BACKGROUND OF THE INVENTION—OBJECTS AND ADVANTAGES

Accordingly, several objects and advantages of the invention are to provide the construction, automotive, and like industries with a uniquely designed universal tool holder, that will meet and exceed their tool securing needs. Several objects and advantages of the present invention are:

(a) to provide tool users with the first ever all purpose tool holding solution, that will allow for convenient adaptation to a wide array of tools in many industries;

(b) to provide tool users with a tool securing device that will not fail under the heavy loads of tools that previously could not be secured to the user, much less the materials common to their surroundings;

(c) to provide a tool holder that is constructed out of materials that will stand up to the rigorous demands of tool users;

(d) to provide tool users with a tool holder that is capable to securing the tool itself to a wide array of articles, without being limited to only to a tool belt receiving clip, a ladder or a wall hanger;

(e) to provide the automotive and arborist industries with a tool holding solution that is capable of securing itself to large chain saws, as well as small air tools;

(f) to provide a tool holder that can safely secure tools, without the danger of failing to perform, when needed most;

(g) to provide a tool holder that is superior in design, as well as affordably manufactured, and will overcome a lifetime of abuse;

(h) to provide additional comfort to tool users and decrease hand fatigue from long periods of tool usage, as well as to prevent tool handles from overheating while in the sun.

Further objects and advantages will become apparent from a consideration of the ensuing description and drawings.

SUMMARY

In accordance with the present invention a tool holder comprises a U-shaped hook having means to attach a strap that consists of hook and loop fastening means, allowing the hook to be attached to any number of tools. The tool therefore being capable of attaching to the tool user, or whatever else is handy.

DRAWINGS—FIGURES

FIG. 1 shows a perspective view of the present invention attached to a battery operated drill.
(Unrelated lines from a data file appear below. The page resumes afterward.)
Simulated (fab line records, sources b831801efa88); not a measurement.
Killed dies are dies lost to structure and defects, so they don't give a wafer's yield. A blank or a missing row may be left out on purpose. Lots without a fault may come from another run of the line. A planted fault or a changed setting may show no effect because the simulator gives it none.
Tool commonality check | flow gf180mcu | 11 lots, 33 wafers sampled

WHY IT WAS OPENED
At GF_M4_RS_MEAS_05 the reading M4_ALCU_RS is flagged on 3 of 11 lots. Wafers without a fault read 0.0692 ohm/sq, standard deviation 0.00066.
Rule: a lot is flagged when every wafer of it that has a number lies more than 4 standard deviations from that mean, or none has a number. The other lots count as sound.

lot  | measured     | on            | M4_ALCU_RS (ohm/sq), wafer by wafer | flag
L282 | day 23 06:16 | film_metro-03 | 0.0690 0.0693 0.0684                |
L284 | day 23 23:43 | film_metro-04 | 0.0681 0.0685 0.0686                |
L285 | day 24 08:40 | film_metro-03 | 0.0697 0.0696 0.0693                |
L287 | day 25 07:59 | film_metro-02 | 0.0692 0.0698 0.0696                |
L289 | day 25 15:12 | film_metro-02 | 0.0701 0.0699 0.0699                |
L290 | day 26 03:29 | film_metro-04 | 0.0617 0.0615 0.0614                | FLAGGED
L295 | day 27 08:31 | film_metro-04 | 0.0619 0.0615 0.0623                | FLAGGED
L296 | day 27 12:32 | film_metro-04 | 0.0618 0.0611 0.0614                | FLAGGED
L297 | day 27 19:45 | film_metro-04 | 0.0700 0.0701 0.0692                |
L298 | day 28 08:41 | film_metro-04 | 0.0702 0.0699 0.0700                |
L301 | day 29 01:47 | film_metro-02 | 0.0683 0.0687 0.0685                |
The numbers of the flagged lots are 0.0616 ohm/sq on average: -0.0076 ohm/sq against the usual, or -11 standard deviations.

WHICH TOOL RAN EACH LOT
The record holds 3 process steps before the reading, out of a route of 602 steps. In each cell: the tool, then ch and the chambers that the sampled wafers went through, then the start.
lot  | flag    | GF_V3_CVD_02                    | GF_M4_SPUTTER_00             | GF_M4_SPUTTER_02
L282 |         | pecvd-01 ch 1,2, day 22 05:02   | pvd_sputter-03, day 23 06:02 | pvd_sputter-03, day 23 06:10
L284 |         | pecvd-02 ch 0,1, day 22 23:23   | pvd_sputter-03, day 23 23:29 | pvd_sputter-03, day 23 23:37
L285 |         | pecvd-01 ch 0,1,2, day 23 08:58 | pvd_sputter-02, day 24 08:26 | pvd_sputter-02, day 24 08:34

FIG. 2 shows a perspective view of the present invention securely attached to a circular saw.

FIG. 3 shows a cutaway view of the present invention secured to a handle of a tool.

A preferred embodiment of the tool holder of the present invention is illustrated in FIG. 1 attached to a battery operated drill, and FIG. 2 attached to a circular saw. The tool holder 10, 20 is comprised of a flexible strap 11, 21 and a U-shaped rigid hook 12, 22.

In FIG. 3 a first end of the strap is folded back onto itself 34 and secured at a predetermined distance forming an aperture at the first end. The strap is comprised of a material with hook and loop fastening means on a first planar surface. On a first half 36 of the first planar surface of the strap is the hook portion of the fastening means and on a second half 35 of the first planar surface of the strap is the loop portion of the fastening means. The strap is rectangular in shape.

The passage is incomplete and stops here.